First we load the csv data into R from Github. We also load the required packages.
library(stringr)
library(RCurl)
## Loading required package: bitops
library(dplyr)
## Warning: package 'dplyr' was built under R version 3.2.2
##
## Attaching package: 'dplyr'
##
## The following objects are masked from 'package:stats':
##
## filter, lag
##
## The following objects are masked from 'package:base':
##
## intersect, setdiff, setequal, union
library(tidyr)
## Warning: package 'tidyr' was built under R version 3.2.3
##
## Attaching package: 'tidyr'
##
## The following object is masked from 'package:RCurl':
##
## complete
url = "https://raw.githubusercontent.com/cyadusha/arrival-delays/master/arrival%20delays.csv"
x = getURL(url)
arrivaldelays = read.csv(file = textConnection(x), header = TRUE)
Then, we remove the row that has null values using the command below.
arrivaldelays = arrivaldelays[complete.cases(arrivaldelays), ]
We also replace the blank below Alaska with Alaska and the blank below AM West with AM West.
arrivaldelays[2,1] = "Alaska"
arrivaldelays[4,1] = "AM West"
We can also rename two of the columns in the original dataset as follows.
colnames(arrivaldelays)[1] = "Airline"
colnames(arrivaldelays)[2] = "Status"
We now use the gather command from the tidyr package to collect the names of the last 5 columns into one column.
arrivaldelays = arrivaldelays %>%
gather(Destination, Number_of_Arrivals, Los.Angeles:Seattle, na.rm = T)
Because a punctuation mark exists in some of the destinations, we replace each punctuation mark with a space.
arrivaldelays$Destination = str_replace_all(arrivaldelays$Destination, "[[:punct:]]", " ")

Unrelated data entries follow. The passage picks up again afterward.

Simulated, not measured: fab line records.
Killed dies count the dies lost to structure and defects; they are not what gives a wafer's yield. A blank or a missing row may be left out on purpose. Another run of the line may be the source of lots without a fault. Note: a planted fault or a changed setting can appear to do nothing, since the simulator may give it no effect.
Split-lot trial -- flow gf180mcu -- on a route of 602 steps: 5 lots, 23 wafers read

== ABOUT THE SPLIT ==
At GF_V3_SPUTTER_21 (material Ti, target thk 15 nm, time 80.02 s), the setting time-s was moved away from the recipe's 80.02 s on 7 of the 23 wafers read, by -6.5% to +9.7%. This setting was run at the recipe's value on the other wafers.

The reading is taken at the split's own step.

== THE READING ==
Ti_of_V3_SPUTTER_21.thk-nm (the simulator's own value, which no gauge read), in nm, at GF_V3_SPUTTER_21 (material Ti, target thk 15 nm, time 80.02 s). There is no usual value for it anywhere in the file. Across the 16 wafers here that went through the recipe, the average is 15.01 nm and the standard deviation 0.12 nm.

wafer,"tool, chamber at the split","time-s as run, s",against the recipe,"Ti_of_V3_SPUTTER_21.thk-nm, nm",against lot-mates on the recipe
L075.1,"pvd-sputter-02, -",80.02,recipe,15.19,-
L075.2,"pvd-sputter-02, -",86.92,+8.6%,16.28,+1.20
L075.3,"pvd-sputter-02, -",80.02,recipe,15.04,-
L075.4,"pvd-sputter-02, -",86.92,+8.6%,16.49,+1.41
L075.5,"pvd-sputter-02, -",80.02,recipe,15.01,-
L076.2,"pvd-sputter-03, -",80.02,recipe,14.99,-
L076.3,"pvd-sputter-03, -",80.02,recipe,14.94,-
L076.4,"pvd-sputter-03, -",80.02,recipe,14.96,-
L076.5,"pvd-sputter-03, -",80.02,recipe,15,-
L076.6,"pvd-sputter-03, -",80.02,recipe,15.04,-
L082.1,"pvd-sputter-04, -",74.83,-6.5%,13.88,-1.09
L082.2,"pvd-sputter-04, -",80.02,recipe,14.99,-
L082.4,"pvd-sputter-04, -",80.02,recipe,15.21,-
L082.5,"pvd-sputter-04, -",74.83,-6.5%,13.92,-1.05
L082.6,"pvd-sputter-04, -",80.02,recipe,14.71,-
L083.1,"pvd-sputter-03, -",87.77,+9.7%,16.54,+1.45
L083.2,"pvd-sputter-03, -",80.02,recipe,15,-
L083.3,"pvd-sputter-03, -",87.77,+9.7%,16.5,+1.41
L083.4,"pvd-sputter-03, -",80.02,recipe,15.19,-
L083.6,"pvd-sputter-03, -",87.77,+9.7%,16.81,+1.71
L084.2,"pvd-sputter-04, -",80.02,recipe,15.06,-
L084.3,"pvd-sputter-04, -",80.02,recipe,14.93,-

Because each of the arrival statuses will soon be the names of the two columns in each of our tables, to avoid spaces, we replace “on time” with one word that would suffice. That word is “punctual”.
arrivaldelays$Status = str_replace_all(arrivaldelays$Status, "on time", "punctual")
Now we use the spread command in the tidyr package to organize the number of arrivals into the two new columns created which are “delayed” and “punctual”.
arrivaldelays = arrivaldelays %>%
spread(Status, Number_of_Arrivals)
arrivaldelays
## Airline Destination delayed punctual
## 1 Alaska Los Angeles 62 497
## 2 Alaska Phoenix 12 221
## 3 Alaska San Diego 20 212
## 4 Alaska San Francisco 102 503
## 5 Alaska Seattle 305 1841
## 6 AM West Los Angeles 117 694
## 7 AM West Phoenix 415 4840
## 8 AM West San Diego 65 383
## 9 AM West San Francisco 129 320
## 10 AM West Seattle 61 201
To facilitate the comparison of the arrival delays for each airline, we add a new column which computes the percentage of punctual flights in each city for each airline.
arrivaldelays$percentage = (arrivaldelays$punctual/(arrivaldelays$delayed + arrivaldelays$punctual))*100
arrivaldelays
## Airline Destination delayed punctual percentage
## 1 Alaska Los Angeles 62 497 88.90877
## 2 Alaska Phoenix 12 221 94.84979
## 3 Alaska San Diego 20 212 91.37931
## 4 Alaska San Francisco 102 503 83.14050
## 5 Alaska Seattle 305 1841 85.78751
## 6 AM West Los Angeles 117 694 85.57337
## 7 AM West Phoenix 415 4840 92.10276
## 8 AM West San Diego 65 383 85.49107
## 9 AM West San Francisco 129 320 71.26949
## 10 AM West Seattle 61 201 76.71756
Now we use the group_by command to compute the mean percentage of punctual arrivals for each flight.
arrivalcomparison = arrivaldelays %>%
group_by(Airline) %>% summarize(percentage = round(mean(percentage), 0))
arrivalcomparison
## Source: local data frame [2 x 2]
##
## Airline percentage
## (fctr) (dbl)
## 1 Alaska 89
## 2 AM West 82
We notice that for each destination, Alaska Airlines has a higher percentage of punctual arrivals as compared to AM West Airlines. But yet, the percentage of punctual arrivals for each city is much greater than 50.
It turns out that each airline has an average of at least 80% of punctual arrivals because the average percentage of punctual arrivals for each airline falls between 80 and 90. However, Alaska Airlines has a better performance because 89% of its flights arrive punctually. On the other hand, for AM West Airlines only 82% of its flights arrive punctually.